More details on Perseverance, at Gizmodo [gizmodo.com].
As we watched NASA put a rover on Mars last month, it definitely seemed like the agency had to be using some sort of high-tech processor in its machine. Surely the rover is built on something much more powerful than the components in devices us civilians use, right? But while NASA is technically using a specialized processor to power the Perseverance rover, it’s not far removed from the world of consumer electronics—about 23 years ago.
NewScientist reports that the Perseverance rover is powered by a PowerPC 750 processor, which was used in Apple’s original 1998 iMac G3—you remember, the iconic, colorful, see-through desktop. If the PowerPC name sounds familiar, it’s probably because those are the RISC CPUs Apple used in its computers before switching to Intel. (Although now the company is back on the RISC train with its homegrown M1 processor.)
The PowerPC 750 was a single-core, 233MHz processor, and compared to the multi-core, 5.0GHz-plus frequencies modern consumer chips can achieve, 233MHz is incredibly slow. But the 750 was the first to incorporate dynamic branch prediction, which is still used in modern processors today. Basically, the CPU architecture is making an educated guess on what instructions the CPU is going to process as a way to improve efficiency. The more information that’s processed, the better the chip gets at predicting what it needs to do next.

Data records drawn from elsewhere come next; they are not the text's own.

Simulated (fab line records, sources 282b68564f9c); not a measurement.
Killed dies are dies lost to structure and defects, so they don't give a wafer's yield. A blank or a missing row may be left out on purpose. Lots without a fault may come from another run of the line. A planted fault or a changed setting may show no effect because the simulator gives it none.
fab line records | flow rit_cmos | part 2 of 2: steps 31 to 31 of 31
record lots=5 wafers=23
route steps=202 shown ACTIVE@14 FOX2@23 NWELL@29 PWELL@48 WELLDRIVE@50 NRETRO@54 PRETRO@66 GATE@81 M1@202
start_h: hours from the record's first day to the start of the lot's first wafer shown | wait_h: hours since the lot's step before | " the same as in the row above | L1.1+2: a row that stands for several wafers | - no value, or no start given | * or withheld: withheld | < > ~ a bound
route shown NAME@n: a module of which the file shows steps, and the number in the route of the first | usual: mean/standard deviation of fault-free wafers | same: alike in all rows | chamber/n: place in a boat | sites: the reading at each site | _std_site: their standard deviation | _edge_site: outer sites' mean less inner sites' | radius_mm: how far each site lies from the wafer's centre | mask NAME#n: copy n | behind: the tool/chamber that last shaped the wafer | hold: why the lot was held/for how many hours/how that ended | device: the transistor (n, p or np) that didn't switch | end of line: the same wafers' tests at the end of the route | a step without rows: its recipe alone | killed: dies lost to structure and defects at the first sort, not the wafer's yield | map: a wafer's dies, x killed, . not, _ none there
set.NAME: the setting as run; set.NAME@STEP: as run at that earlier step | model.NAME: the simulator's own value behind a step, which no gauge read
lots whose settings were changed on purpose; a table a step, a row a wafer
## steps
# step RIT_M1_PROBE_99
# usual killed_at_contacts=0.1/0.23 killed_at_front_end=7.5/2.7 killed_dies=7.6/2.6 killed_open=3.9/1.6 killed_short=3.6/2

However, there’s a major difference between the iMac’s CPU and the one inside the Perseverance rover. BAE Systems manufactures the radiation-hardened version of the PowerPC 750, dubbed RAD750, which can withstand 200,000 to 1,000,000 Rads and temperatures between −55 and 125 degrees Celsius (-67 and 257 degrees Fahrenheit). Mars doesn’t have the same type of atmosphere as Earth, which protects us from the the sun’s rays, so one flash of sunlight and it’s all over for the Mars rover before its adventure can begin. Each one costs more than $200,000, so some extra protection is necessary.
So, not off the shelf, exactly. One Million Rads? Nothing like a CPU that survives, even if you do not.